June 18, 2025
I added a pretty-printing system for arrays in FIXAPL. I got some feedback from dzaima, the implementer of CBQN, to help improve the system and handle some special cases which weren't dealt with properly in my initial attempt. I also made this feature toggleable with a setting.
I added inline assignments via ↤
. These let you assign values to names within an expression so you can use the value again on that line. I also rewrote the entire system for expression parsing to be a bit more accurate to the arity patterns system I was going for and actually parse left-to-right.
I renamed the dfn arguments x and y to alpha and omega, like in APL. This involved changing a lot of error messages. I also improved FIXAPL's handling of high Unicode codepoints in string and character literals. Additionally, I changed identifiers to allow numbers in them, and did some design work on an inline variables system I'm planning.
I added the ⬚ fill-merge
function which takes an array and a fill-value and merges the elements of the array into a new array by filling in positions with the fill-value when necessary. This is a function I've never seen in another array language, though that's partially because they have other solutions to the same root problem. I also fixed up the settings UI to look a bit better, and fixed a bug with under.
I restructured the REPL interface to evaluate the code in a background thread instead of the main thread, so the rest of the UI isn't blocked. This took a long time because there were a ton of weird bugs I was running into with Vite, most of which I'm pretty sure weren't my fault. (I also added a settings indicator)
I added a setting called display times, which shows how much time was spent calculating the results. I also fixed several bugs with primitives, and a tricky one with bindings being re-called every time they were accessed. I also spent time writing a program to draw a Mandelbrot set fractal, which you can see in the image below. It renders 25 iterations on a 200x200 plane in 3.2s.
I added the quad Sleep, which halts execution for the given number of seconds. This required refactoring the entire codebase to use async functions everywhere, which took a long time. I also did a bunch of bugfixes.
I worked for around four hours, not sure why Hackatime says 20m.
I made expressions have different roles. Previously, both 1 + 2
and 1 (0⊃⟨+⟩) 2
would work and come out to 3
, but the latter is very weird and means you can end up with expressions which were parsed differently based on the values of their tines at runtime. Now, only the former works, and if you want to call a function from an expression, you have to specify its arity with ₀ subject
, ₁ monad
, and ₂ dyad
.
I added the function ⊚ where
to the language, which gives a list of the indices of ones in the input, with an extension for non-boolean arrays. I am planning to extend this behavior to higher rank arrays in the future. The main time spent here, though, was in fixing a bug with a function used a lot internally, since I had to make changes to a ton of functions. In the screenshot you can see how this bug previously affected the structures of arrays and how it has been remedied.
I added dfns (dynamic functions) to the language. This is a syntax for writing functions with lexically scoped arguments -- x being the left argument and y the right argument.

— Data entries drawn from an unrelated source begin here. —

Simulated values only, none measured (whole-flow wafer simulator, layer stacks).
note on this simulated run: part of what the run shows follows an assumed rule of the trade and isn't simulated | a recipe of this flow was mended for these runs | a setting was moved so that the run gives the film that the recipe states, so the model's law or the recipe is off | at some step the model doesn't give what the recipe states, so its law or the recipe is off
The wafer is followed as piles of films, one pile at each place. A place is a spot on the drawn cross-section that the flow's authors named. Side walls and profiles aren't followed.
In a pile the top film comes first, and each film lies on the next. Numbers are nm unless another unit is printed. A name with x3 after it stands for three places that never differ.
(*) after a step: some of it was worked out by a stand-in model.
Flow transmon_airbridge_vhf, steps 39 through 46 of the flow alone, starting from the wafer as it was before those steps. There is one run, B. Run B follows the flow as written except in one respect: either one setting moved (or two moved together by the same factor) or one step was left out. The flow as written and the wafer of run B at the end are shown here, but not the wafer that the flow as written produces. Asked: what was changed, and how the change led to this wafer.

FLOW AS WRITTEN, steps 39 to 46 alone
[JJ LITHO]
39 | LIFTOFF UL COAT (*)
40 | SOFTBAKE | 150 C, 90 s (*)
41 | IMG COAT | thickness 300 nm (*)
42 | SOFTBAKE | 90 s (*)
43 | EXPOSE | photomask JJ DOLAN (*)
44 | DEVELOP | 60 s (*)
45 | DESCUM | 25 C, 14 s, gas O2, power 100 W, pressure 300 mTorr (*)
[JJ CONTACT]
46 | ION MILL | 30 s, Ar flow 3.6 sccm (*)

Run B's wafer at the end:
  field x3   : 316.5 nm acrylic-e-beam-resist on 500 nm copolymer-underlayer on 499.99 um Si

The snippet in the screenshot defines a function In
to check if the array y contains items of the array x, and uses it to filter the numbers from 2 to 30 by whether they are prime.
FIXAPL is a programming language inspired by APL, re-imagined using fixed-arity functions all the way down. APL is a language which uses special characters as function names and multidimensional arrays as the primary datatype, allowing for very concise and elegant code. Fixed-arity means that contrary to other APL dialects, there are no variadic functions. That seems like it would be a disadvantage, but it actually provides a lot of benefits, aiding readability of the language as well as providing more expressive tacit (point-free) forms of construction.
This was widely regarded as a great move by everyone.